February is African-American History month. These books serve as a reminder of America’s heritage and the contributions made by African-Americans.
“Harlem’s Little Blackbird: The Story of Florence Mills” by Renee Watson, Illustrated by Christian Robinson, Random House, 2012, ages 5-9.
Florence Mills was born to sing and dance. Love and talent for both took her all the way to Broadway during the 1920’s. This picture book story of Harlam’s Little Blackbird draws on simple collage and mixed media illustrations to depict Florence as an advocate for fellow black performers and for equal rights. When Florence died at the age of thirty one, people with different backgrounds and from around the world mourned the loss of this talented performer and charitable person. Written in a forthright style, the book presents Florence Mills as a positive role model for readers of all ages.
“The Secret River” by Marjorie Kinnan Rawlings, Illustrated by Leo & Diane Dillon, Antheneum, 2011, ages 5-9.

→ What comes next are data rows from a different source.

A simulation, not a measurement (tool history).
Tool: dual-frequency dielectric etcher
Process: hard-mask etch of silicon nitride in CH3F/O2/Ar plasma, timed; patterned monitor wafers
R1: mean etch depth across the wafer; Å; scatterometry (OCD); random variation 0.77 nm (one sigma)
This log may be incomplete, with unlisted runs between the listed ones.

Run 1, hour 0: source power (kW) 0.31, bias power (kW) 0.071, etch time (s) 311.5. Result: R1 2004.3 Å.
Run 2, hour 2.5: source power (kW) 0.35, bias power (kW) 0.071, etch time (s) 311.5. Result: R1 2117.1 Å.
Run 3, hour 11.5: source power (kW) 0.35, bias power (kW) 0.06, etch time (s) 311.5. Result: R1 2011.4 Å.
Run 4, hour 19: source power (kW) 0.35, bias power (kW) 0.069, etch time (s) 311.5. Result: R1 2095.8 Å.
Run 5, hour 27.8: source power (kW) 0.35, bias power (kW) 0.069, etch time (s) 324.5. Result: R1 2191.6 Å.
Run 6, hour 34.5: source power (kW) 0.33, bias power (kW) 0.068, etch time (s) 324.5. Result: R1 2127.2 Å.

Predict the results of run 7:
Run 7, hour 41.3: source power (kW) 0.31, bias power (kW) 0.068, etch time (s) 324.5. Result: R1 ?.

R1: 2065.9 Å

Calpurnia and her dog Buggy-horse discover a secret river with enough fish to put her father back to work and feed the village, so that hard times can become soft times again. This reinterpretation of “The Secret River”, a Newbery Honor book in 1956, honors the original author, Marjorie Kinnan Rawlings, also the 1939 Pulitzer Prize winning author of “The Yearling”. Illustrators Leo and Diane Dillon add their award winning artistic style to create beautiful acrylic paintings for this captivating tale as the young girl travels from home to the enchanted river and back again.
“I Too Am America” by Langston Hughes, Illustrated by Bryan Collier, Simon & Schuster, 2012, ages 5-9.
Originally published in 1925, this Langston Hughes poem inspires hope and endurance for many people. Bryan Collier’s illustrations, a mixed-media collage style, feature Pullman porters, African-American men who served wealthy white passengers traveling aboard luxury trains during the early to mid 1900’s. Collier’s interpretation utilizes the train to transport the reader from the historic to the modern day, symbolic of the changes in the lives of African-Americans over time.
“Hand in Hand: Ten Black Men Who Changed America” by Andrea Davis Pickney & Brian Pickney, Disney, 2012, ages 9 and up.
“These are the stories of ten bold men who built a chain called hand in hand”. These words from the opening poem describe the connection between the ten Black men featured in this biographical collection, including Frederick Douglass, W.E.B. DuBois, Martin Luther King, Jr., and President Barack Obama. These men reached, pulled, believed, achieved, and added to a chain linking one man’s success to the next. All now serve as an inspiration to all seeking to create a better world. Watercolor and ink illustrations combine with detailed biographies woven together to create a story of dedication and achievement.
Children’s literature provides us with stories of our past and inspiration for the future.